Asda struggles despite growth in supermarket sales

DESPITE continued deflation, supermarket sales increased, though only some of the Big Four are capitalising on this growth according to Kantar Worldpanel.

An increase in grocery sales of 0.3% is benefiting Morrisons, but Asda is still struggling with consumer spend down 5.4% for the 12 weeks to 11 September 2016. market share was at 15.7%.

This comes after disastrous results for the Leeds-based grocery chain which showed seven consecutive quarters of sales decline, leading to the departure of chief executive Andy Clarke and parent company Walmart’s assurances that a turnaround would get underway.

Morrisons’ market share fell by 0.3 percentage points to 10.4%, but this is unlikely to dampen the spirits of the supermarket chain following stronger results in its trading update for the first half of 2016.

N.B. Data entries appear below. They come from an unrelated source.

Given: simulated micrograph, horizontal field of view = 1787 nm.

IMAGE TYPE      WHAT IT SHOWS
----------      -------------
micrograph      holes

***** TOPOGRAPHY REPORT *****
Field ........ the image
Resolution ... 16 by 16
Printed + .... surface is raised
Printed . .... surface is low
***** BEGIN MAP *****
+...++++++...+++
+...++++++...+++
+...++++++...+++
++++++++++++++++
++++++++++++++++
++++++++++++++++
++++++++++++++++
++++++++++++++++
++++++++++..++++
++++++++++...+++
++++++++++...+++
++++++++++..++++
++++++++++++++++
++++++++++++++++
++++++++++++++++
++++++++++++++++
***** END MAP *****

The fall is down to a reduced store portfolio, which it is making up for in the online sector, with shopper numbers up by 45% on last year.

Morrisons announced that it was back in profit in the first half of the year for the first time in four years earlier this month.

Underlying profit before tax was up 34.2% from the first half of the 2015/16 year, to £157m, and like-for-like sales (excluding fuel) were up 2.0%.

Revenues dipped slightly, down 0.4% to £8.03bn from £8.06bn last year, and chief executive David Potts said he was “pleased” with the progress of turnaround plans.

Analysts said its “back to basics” approach was helping the Bradford-based supermarket turn it around, after it signed a deal with Amazon, renegotiated its expensive Ocado deal and cut the prices of more than 4,000 products in store.

Lidl reached a market share high of 4.6% this period having grown by 9.5%, while Aldi increased sales by 11.6%.